Crumbling BRICs: Why You're Better Off Elsewhere
CNBC.com Senior Writer
The BRIC nations increasingly look like they will no longer be the building blocks of international investing.
As a group, Brazil, Russia, India and China have been seen as the collective pillar of emerging market growth, leading to an exodus of money from U.S. stocks and into global equities.
But signs indicate that trade has begun to run its course, and investors are looking for opportunity elsewhere.
"The BRIC economies have been the brightest stars of the emerging world since the year 2000, contributing nearly two-fifths of global growth. More recently, they have been sources of disappointment," Mark Williams, chief Asia economist at Capital Economics, said in a report for clients.
(Read More: CNBC Explains the BRICs)
Williams pointed to weakness in each of the countries: Debt is dragging on Brazil; Russia's commodities boom is constrained by weak business investment; India's efforts at modernization and open market reform have waned, and China has not succeeded yet in transforming to a consumer-driven economy.
Investors would be better off focusing elsewhere while each country patches up its weaknesses, Capital said in a separate analysis.
The firm recommends clients find opportunities in sub-Saharan Africa, Southeast Asia, Mexico, Poland and Turkey.
While "these forecasts still point to rapid growth for the BRICs as a whole," that growth "is unlikely to rebound to anything like the rates seen in recent years or to the rates still implied by consensus forecasts," Williams said.

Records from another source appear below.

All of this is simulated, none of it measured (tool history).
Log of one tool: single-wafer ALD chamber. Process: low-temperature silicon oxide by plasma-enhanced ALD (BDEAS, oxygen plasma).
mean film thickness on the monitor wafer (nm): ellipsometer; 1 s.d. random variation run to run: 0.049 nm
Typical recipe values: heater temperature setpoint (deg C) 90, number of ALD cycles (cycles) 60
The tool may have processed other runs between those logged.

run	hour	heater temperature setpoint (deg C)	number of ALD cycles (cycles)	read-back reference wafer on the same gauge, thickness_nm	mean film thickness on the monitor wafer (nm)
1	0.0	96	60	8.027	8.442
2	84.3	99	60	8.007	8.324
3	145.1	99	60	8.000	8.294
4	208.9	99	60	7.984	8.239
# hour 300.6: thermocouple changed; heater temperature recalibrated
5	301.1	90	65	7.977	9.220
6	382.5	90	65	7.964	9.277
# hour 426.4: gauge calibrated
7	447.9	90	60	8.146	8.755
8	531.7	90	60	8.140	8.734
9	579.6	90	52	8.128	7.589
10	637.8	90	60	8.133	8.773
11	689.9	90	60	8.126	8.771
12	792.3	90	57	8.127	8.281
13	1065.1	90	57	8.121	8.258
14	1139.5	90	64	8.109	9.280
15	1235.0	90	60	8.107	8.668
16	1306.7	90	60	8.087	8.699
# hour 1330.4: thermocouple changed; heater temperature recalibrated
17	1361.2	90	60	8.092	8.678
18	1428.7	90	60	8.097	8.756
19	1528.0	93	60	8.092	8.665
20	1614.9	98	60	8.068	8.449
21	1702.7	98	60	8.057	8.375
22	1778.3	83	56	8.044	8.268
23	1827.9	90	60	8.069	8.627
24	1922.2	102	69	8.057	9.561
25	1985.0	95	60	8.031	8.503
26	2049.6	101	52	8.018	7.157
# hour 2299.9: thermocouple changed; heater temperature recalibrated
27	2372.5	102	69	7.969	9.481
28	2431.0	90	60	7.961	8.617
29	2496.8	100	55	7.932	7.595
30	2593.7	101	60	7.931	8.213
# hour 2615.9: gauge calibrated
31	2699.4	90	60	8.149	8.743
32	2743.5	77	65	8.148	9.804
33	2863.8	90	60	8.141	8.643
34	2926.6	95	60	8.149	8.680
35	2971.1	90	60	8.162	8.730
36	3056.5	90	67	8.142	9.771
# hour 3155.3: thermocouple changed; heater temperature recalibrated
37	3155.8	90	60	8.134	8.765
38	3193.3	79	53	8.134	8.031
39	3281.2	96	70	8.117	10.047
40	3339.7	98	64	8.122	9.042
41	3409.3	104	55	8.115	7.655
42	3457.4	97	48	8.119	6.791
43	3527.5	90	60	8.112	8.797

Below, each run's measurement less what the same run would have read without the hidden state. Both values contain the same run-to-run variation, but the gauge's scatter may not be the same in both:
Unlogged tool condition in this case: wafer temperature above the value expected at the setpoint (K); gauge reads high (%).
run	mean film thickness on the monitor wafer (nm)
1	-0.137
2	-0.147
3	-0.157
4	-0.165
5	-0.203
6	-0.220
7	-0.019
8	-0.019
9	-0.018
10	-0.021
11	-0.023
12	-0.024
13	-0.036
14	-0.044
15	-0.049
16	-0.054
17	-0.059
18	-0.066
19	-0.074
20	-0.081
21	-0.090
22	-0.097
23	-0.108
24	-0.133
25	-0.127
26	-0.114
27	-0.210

As a result, he added, "much of the excitement about growth in the BRICs will fade."
Investors have been cool overall to the various equity markets within the BRICs,
The Russian stock market has eked out a mild 1.4-percent gain for the year, but China is flat, Indian equities are down about 1 percent and Brazil has tanked, falling more than 7 percent to place it among the worst performers in the world.
In the U.S, meanwhile, the Standard & Poor's 500 has been above average globally, rising nearly 9 percent.
The investor and author Jim Rogers offers a scathing takedown of the BRIC theme in his most recent book, "Street Smarts" (Crown Business, 2013).
Rogers writes that Jim O'Neill, the Goldman Sachs strategist who coined the "BRIC" term in 2001, "had no idea what he was talking about."
Rogers dismisses Brazil's prosperity as part of a commodities boom that "like all bull markets will come to an end."
"Basket case" Russia, he said, is "facing the worst of all worlds" with the fading of its oil trade and aging population.
As for India, it "should be one of the more agriculturally productive countries in the world, but government policy prevents that from happening. … The country is hopelessly bound up in bureaucracy as stifling as any in the world, and the government is both corrupt and chronically inept."
China largely escapes doubts from Rogers, who lives in Singapore and advises everyone to learn how to speak Mandarin as China's global influence grows.
To be sure, not everyone is down on the BRICs.
In a recent compendium regarding emerging market outlooks, Bank of America Merrill Lynch offered a more upbeat analysis.
"The worst is over" in India, according to BofA analyst Indranil Sen Gupta, who expects that growth bottomed in the previous quarter and will expand to 6.2 percent again by 2014.
A separate BofA analysis concedes that the Russian economy is weakening, but looks to rising wages to help reverse the trend.
"We expect persistent consumer income strength to continue, forming a good base for the broader economic recovery later in the year, when consumer strength should be supported by an expected rebound of demand in the key export markets," said BofA's Vladimir Osakovskiy.
In the interim, though, BRICs are likely to weigh on global recovery efforts.
Capital Economics estimates that slowness in the four countries will shave about half a percentage point off the current 4.1 percent projection from the International Monetary Fund.